Being a customer shouldn’t protect a company from lawsuits. ARM feels they have merit here , just like Qualcomm did when they sued Apple. It’s not that rare in the corporate setting to have suits between companies with otherwise amicable relationships.
The optics can still be terrible. Qualcomm (or more accurately, Nuvia, the company they acquired) produced some stunning chips with almost unheard of battery life for a laptop, and Arm are suing them to use their own inferior designs. They even tried to have end user laptops recalled and destroyed! There's no world where this looks good for Arm.

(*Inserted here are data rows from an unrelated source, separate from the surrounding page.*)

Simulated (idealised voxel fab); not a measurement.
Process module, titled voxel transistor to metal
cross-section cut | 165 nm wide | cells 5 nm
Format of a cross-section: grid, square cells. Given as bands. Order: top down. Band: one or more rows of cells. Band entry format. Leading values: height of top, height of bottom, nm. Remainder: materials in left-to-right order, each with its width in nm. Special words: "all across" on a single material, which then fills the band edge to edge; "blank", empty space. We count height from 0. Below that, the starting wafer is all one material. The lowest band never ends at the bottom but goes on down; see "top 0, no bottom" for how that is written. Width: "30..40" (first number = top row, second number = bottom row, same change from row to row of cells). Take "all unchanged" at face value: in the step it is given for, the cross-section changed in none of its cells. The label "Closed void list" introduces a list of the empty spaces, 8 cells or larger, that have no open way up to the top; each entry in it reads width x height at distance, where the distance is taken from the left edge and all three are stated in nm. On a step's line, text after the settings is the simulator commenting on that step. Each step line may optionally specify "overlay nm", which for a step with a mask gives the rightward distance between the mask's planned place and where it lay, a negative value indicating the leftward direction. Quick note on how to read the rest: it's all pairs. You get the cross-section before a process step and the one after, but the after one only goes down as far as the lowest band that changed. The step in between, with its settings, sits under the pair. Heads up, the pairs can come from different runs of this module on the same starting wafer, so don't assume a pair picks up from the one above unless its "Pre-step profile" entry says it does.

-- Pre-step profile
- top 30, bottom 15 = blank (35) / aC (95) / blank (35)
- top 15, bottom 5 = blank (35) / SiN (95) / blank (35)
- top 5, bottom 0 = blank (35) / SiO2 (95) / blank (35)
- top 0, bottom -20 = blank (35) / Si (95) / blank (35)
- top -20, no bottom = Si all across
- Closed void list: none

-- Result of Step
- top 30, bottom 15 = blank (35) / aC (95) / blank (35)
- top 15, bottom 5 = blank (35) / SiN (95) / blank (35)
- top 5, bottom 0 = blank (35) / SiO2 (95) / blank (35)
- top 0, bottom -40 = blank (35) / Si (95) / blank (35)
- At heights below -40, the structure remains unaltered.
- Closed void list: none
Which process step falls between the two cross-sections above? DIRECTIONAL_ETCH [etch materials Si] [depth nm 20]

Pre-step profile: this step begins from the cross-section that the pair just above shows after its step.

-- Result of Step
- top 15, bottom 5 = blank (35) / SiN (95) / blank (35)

There’s a very clear bias and idolization in this comment of yours which is based on a misunderstanding of the case at hand.
ARM aren’t trying to force Qualcomm to use ARMs cores. They’re trying to force them to update the licensing royalties to make up for the (as ARM sees it) licensing term violations of Nuvia who had a design license for specific use cases.
The part you reference (using ARM designs) is the fallback if Qualcomm lose their design license.
The destruction of the chips is standard practice to request in cases of license and IP infringement .
Qualcomm already had a design license prior to the acquisition of Nuvia. They were doing custom cores back in the original Kryo days which were an in-house custom ARMv8.0-A design.
Their design license doesn’t extend to Nuvia’s IP however according to ARM.
That is the entire crux of the issue. ARM gave Nuvia a specific license, and then Nuvia was acquired which transferred the IP to a license that ARM did not extend it to.
Hypothetically, if Qualcomm have broken their Arm licenses in a way that damages Arm’s business do you think Arm are supposed to just let them carry on? Should Arm say ‘legal action won’t look good so we’ll just let it pass’?
And the fact that Qualcomm got just about everyone to endorse the acquisition ahead of announcing it but didn’t even tell Arm is a bit of a tell.
Arm's major competition is RISC-V. Qualcomm engineers have been joining the important RISC-V committees recently. If Arm beats Qualcomm in the courts, Qualcomm will switch to RISC-V, and then Arm will have won the battle but lost the war.
If Qualcomm loses to Arm in the courts then they have a big problem in 2025 which switching to RISC-V at some point in the future will not solve for them.
They are not suing them to use "inferior designs," you're completely misrepresenting the issue. They are suing them over IP and contract violations. The ISA in question is irrelevant here, you could also get sued by SiFive if you licensed their cores and then did something that SiFive believed violated that license. It's not that deep.